FBI Bias Training Elite law enforcers need to be instructed to remain impartial? James Freeman
https://www.wsj.com/articles/fbi-bias-training-1529445819
At a Monday hearing of the Senate Judiciary Committee, FBI Director Christopher Wray assured lawmakers that he will implement anti-bias training to insure that his agents don’t allow their political views to influence their work. Mr. Wray’s “ Starbucks ” response to bureau scandals suggests that he too requires training.
On Thursday the Justice Department released its inspector general’s report detailing the bureau’s mishandling of the Clinton email investigation and the extreme bias against Donald Trump expressed by some FBI officials. That day Mr. Wray said that he took the report “very seriously,” and then lauded himself and his colleagues for their response. “We’ve already started taking the necessary steps to address” the issues raised in the report, said Mr. Wray. He added:
Because change starts at the top—including right here with me—we’re going to begin by requiring all our senior executives, from around the world, to convene for in-depth training on the lessons we should learn from today’s report. Then we’re going to train every single FBI employee—new hires and veterans alike—on what went wrong, so those mistakes will never be repeated… We’re going to make sure we have the policies, procedures, and training needed for everyone to understand and remember what’s expected of us.
That includes:
Drilling home the importance of objectivity—and of avoiding even the appearance of personal conflicts or political bias in our work…
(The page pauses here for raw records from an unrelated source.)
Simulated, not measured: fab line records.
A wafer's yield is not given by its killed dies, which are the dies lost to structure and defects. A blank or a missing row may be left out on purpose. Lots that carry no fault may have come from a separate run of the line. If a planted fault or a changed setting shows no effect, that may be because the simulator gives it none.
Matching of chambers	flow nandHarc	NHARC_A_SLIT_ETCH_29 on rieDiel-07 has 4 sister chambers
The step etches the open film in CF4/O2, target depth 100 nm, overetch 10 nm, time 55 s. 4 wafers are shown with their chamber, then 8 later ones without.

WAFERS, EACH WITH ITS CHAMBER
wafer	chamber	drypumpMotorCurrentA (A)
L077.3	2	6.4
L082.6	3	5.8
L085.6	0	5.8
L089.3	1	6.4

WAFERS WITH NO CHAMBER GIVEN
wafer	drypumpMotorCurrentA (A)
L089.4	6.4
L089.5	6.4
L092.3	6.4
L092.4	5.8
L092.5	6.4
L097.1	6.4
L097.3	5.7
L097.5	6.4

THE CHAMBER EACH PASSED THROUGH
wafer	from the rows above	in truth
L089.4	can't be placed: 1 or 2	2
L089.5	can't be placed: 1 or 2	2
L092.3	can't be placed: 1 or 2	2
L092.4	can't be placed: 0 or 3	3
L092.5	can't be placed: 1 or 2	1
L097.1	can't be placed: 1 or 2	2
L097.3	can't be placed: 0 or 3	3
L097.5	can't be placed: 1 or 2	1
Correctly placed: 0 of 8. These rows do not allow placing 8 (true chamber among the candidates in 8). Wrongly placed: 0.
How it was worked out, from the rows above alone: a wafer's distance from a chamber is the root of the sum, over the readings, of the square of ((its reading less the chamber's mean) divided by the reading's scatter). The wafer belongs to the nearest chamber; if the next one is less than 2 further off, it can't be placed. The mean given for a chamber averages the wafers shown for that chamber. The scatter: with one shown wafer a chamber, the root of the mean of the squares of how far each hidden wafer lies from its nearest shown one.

Does the whole bureau really need to be taught such lessons? This column wonders how FBI field agents—who were clearly more eager than the Washington leadership to pursue the Clinton case—are now reacting to this message from their current director. Career attorney Christopher Wray is only the latest man to reach the top of the FBI without ever serving as an agent. And now he says agents need to be instructed to remain impartial as they conduct investigations. Pentagon officials who never served in uniform typically don’t announce plans to teach their troops about patriotism, but perhaps the FBI is a very different institution.
Even Mr. Wray seems confused about whether he’s dealing with a few rotten apples or a rotten culture. He writes in USA Today that the inspector general’s report “focused on a specific set of events in 2016, and on a narrow set of employees connected to those events. Nothing in the IG’s report impugns the integrity of our workforce as a whole, or the FBI as an institution.” If this is accurate then he doesn’t need to retrain everybody; he simply needs to terminate the wrongdoers mentioned in the report.
Given the enormous power the bureau wields, it is terrifying—and a bit surprising—to be told that the FBI’s rank and file require lessons in basic fairness. The FBI’s website tells candidates for employment that it is an “elite” organization with “a mentally and physically challenging process designed to find only the most capable applicants.” No one can become a special agent without passing various background checks, polygraph and drug tests, credit reviews, and a battery of examinations designed to evaluate judgment, reasoning and other personal characteristics. Applicants must also complete 21 weeks of training at the FBI Academy plus interviews with various FBI personnel. Every agent must have a Top Secret security clearance.
This obviously doesn’t guarantee integrity among each of the FBI’s 35,000 employees. The IG report addresses the infamous duo of Lisa Page and Peter Strzok:
…when one senior FBI official, Strzok, who was helping to lead the Russia investigation at the time, conveys in a text message to another senior FBI official, Page, that “we’ll stop” candidate Trump from being elected—after other extensive text messages between the two disparaging candidate Trump—it is not only indicative of a biased state of mind but, even more seriously, implies a willingness to take official action to impact the presidential candidate’s electoral prospects. This is antithetical to the core values of the FBI and the Department of Justice.
Ms. Page and Mr. Strzok weren’t the only bad apples. The inspector general found numerous text messages like the one from an FBI employee identified as “Agent 5” who refers to “trump and a bunch of his supporters like the ones from ohio that are retarded.”
There is a standard of integrity, fairness and good judgment that citizens have a right to expect in an elite law enforcement organization. FBI agents in need of anti-bias training also have another need—to be fired immediately.